A well-functioning compliance program helps to create a positive corporate culture. It also helps to identify and address potential conduct risks. Recent regulatory developments in the EU and US demonstrate the importance of devoting time and attention to this important subject. In particular, the European Parliament has recently adopted a “Directive on the protection of persons reporting on breaches of Union law” (Directive), and the US Department of Justice (DOJ) has recently issued extensive guidance on what companies must do in order to receive credit for having an effective compliance program.
The Directive, which is applicable for all companies with more than 50 employees that are located in an EU Member State, imposes obligations and requirements with respect to whistleblowers. In particular, the Directive has the following consequences:
- It is mandatory to establish a whistleblowing system with an internal reporting channel designed, set up and operated in a manner that ensures confidentiality of the whistleblower’s identity and prevents access of non-authorized staff members.
- The Directive gives the whistleblower the opportunity to choose the most appropriate channel, depending on the individual circumstances of the case. In addition, the whistleblower may even address the public and the media directly. This leads to considerable (reputational) risks for the companies. In order to give a strong incentive to the whistleblower to use the internal reporting line first, the attractiveness of this reporting channel should be highly improved (e.g. trainings, easy access, strong confidentiality safeguards and potentially even financial rewards).
- Member States shall take necessary measures to prohibit any form of retaliation against the whistleblower (i.e. measures as suspension, dismissal, transfer, negative appraisal, non-renewal of a fixed term contract are prohibited). If disciplinary measures are taken against the whistleblower, the employer has the burden of proof that the respective measure was not based on the employees reporting.
In the United States, the DOJ recently issued updated guidance on the evaluation of compliance programs in April 2019 (Guidance). The Guidance provides important insight into how DOJ will evaluate whether a company has an effective compliance program.
- the compliance system should take into account the specific risks of the company presented by, among other factors, the location of its operations, the industry sector, the competitiveness and the quality of products of the market, the regulatory landscape, potential clients and business partners, transactions with foreign governments, payments to foreign officials, use of third parties, or charitable and political donations. DOJ will evaluate whether the company has devoted disproportionate resources to low-risk areas and missed higher risk areas.

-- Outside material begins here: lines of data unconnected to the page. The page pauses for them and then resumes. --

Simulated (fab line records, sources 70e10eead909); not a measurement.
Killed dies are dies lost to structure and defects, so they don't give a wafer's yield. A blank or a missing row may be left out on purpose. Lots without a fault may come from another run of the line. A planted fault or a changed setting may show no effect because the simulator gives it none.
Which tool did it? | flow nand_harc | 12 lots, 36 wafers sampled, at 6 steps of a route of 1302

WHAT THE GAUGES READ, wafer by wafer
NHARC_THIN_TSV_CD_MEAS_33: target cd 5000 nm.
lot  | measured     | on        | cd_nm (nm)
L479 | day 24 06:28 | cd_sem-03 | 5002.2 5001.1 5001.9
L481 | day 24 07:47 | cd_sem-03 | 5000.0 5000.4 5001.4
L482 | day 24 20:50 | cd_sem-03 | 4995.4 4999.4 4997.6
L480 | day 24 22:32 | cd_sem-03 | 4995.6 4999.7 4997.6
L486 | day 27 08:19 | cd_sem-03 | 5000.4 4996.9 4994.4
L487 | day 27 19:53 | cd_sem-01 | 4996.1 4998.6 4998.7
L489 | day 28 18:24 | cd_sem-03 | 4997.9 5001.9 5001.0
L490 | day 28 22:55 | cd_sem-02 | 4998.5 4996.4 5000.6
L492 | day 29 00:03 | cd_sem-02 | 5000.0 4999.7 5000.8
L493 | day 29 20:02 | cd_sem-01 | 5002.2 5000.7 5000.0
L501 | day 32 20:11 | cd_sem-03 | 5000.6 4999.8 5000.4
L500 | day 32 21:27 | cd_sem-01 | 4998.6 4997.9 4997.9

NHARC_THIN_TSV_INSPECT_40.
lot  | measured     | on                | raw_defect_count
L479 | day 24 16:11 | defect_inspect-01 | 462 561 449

- Companies should provide a complaints hotline, through which employees can report allegations of a breach of the company’s code of conduct or company policies and raise complaints. Companies will usually provide a means for employees to report alleged misconduct confidentially or anonymously, and DOJ will generally expect this to be the case.
- DOJ will evaluate how companies track information about whistle-blower/hotline complaints and the effectiveness of their compliance programs. DOJ will look at whether companies have and use metrics effectively
- DOJ will ask what actions members of senior management have taken to build a culture of compliance and what compliance expertise has been available on the Board. DOJ may inquire whether the board and/or external auditors have held executive or private sessions with compliance and control functions.
- Companies should make efforts to ensure that compliance policies and procedures are integrated into the organization, including through periodic training for directors, officers, relevant employees, and, where appropriate, agents and business partners.
The aforementioned regulations and principles show how important a well-run compliance system and whistleblowing system will be in the future and companies are well advised in reviewing their respective structures to ensure their organizations meet the respective standards and to benefit from a well-functioning compliance structure which reduces the risk of criminal liability for both the company and its employees.